Around 74% of battery storage projects in Australia's NEM pipeline are confirmed to be equipped with grid-forming inverters, says AEMO.
Why it matters: Grid-forming isn't a premium feature anymore; it's becoming the mandatory price of entry for utility-scale and large C&I projects across Europe's decarbonizing grid.
If you think grid-forming (GFM) technology is some niche Aussie experiment, you’re missing the biggest hardware pivot since the move from string to central inverters. Australia’s National Electricity Market (NEM) is effectively a high-speed laboratory for the rest of the world. With 24.5 GW of GFM-capable storage in their pipeline, they aren't just adding capacity; they are replacing the mechanical inertia of dying coal plants with silicon and code.

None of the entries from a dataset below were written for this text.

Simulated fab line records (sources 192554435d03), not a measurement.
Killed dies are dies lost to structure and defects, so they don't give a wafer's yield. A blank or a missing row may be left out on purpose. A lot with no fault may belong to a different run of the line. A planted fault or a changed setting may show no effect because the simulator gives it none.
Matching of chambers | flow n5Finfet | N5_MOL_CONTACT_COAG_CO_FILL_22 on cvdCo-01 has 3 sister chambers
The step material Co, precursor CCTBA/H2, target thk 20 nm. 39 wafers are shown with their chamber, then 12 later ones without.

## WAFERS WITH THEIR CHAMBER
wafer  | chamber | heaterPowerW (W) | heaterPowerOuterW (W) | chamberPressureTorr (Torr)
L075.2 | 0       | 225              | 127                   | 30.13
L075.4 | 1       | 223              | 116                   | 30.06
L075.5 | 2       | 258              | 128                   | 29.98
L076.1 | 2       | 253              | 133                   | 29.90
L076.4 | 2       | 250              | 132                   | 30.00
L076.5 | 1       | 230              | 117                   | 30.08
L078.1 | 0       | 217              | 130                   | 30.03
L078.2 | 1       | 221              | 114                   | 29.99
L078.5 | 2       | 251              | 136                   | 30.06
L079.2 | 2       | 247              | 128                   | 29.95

The End of the 'Grid-Following' Era
For years, European installers have treated inverters as 'grid-followers'—dumb devices that wait for a signal from the grid to sync up. That works fine until the grid gets weak. In parts of Eastern Germany or Southern Italy, where renewable penetration is spiking, we are seeing the same 'system strength' issues that plagued South Australia. The ENTSO-E (European Network of Transmission System Operators) is already watching this closely. We are moving toward a reality where your utility-scale BESS or large C&I project won't get a grid connection agreement unless it can provide synthetic inertia.
Why Your Bill of Materials is About to Change
The Australian data confirms that developers have stopped asking 'if' they need GFM and started asking 'how fast' they can deploy it. For a European EPC, the lesson is clear: Stop viewing BESS as just energy arbitrage. Start selling it as the backbone of grid stability. If you don't understand the difference between droop control and virtual synchronous machine (VSM) modes today, you’ll be disqualified from the lucrative ancillary services tenders of 2026.